Nearly three decades after the crime, Tinker told "Dateline" he shot Benny King to make sure he didn’t get away with the brutal crime he allegedly committed.
Tinker: I shot Benny King for doing a sex crime...
As for why he confessed, Tinker told us the cowboys had him cold.
Tinker: It was almost like they knew what I was going to say, and they’d scripted what they were gonna say because they had answers to everything, you know?
Johnny Carlos Tinker pled guilty and is now serving life in prison for the murder of Benny King. The cowboys will never forget the last time they saw the man they finally brought to justice.
Phillips: Did you see him at the sentencing?
Olson: Yes, we were all there. The bailiff is leading him out the door of the courtroom and he turns to Thomas,
Schultz: He says “Thank you.”
Tinker: The look on their faces, I think they were expecting me to say something derogatory. But I just gave them the thumbs up and said “Thank you.”
Tinker says he was grateful, because the guilt had eaten away at him long enough.
Case closed: A murder 28 years old was solved in 6 months.
Next, this posse of four took on an even tougher case.
Suspect “Dead or alive”
In 1988 a woman disappeared in Douglas county, an apparent murder. But her body was never found. This time the cold case cowboys would prove they can track down a killer - dead or alive.
Barbara Joy Gallagher was 32 when she vanished. She’d been living with her boyfriend, Robert Barr. By the time the cowboys were on the case, Barr was dead and had committed suicide. But the secrets he took to his grave were about to be uncovered.
The cowboys discovered that Barr had a pattern of violent behavior toward women.

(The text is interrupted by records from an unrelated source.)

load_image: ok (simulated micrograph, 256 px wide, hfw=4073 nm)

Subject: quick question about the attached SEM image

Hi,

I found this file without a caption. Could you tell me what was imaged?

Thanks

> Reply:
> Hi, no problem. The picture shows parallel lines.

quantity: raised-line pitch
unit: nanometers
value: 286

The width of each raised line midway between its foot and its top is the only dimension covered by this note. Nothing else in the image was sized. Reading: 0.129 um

Through interviews and research, they established that before Barbara Gallagher disappeared, Barr had threatened to kill his first wife. And after Gallagher vanished, he’d made good on a threat to murder his third wife, before finally turning a gun on himself.
Hall: We found 25 or 30 exact similarities in all of the three women and the way he treated them that were just mirror images of the others.
It was enough to satisfy Barbara Gallagher’s family and the Oregon authorities, who pronounced Barr responsible for her death.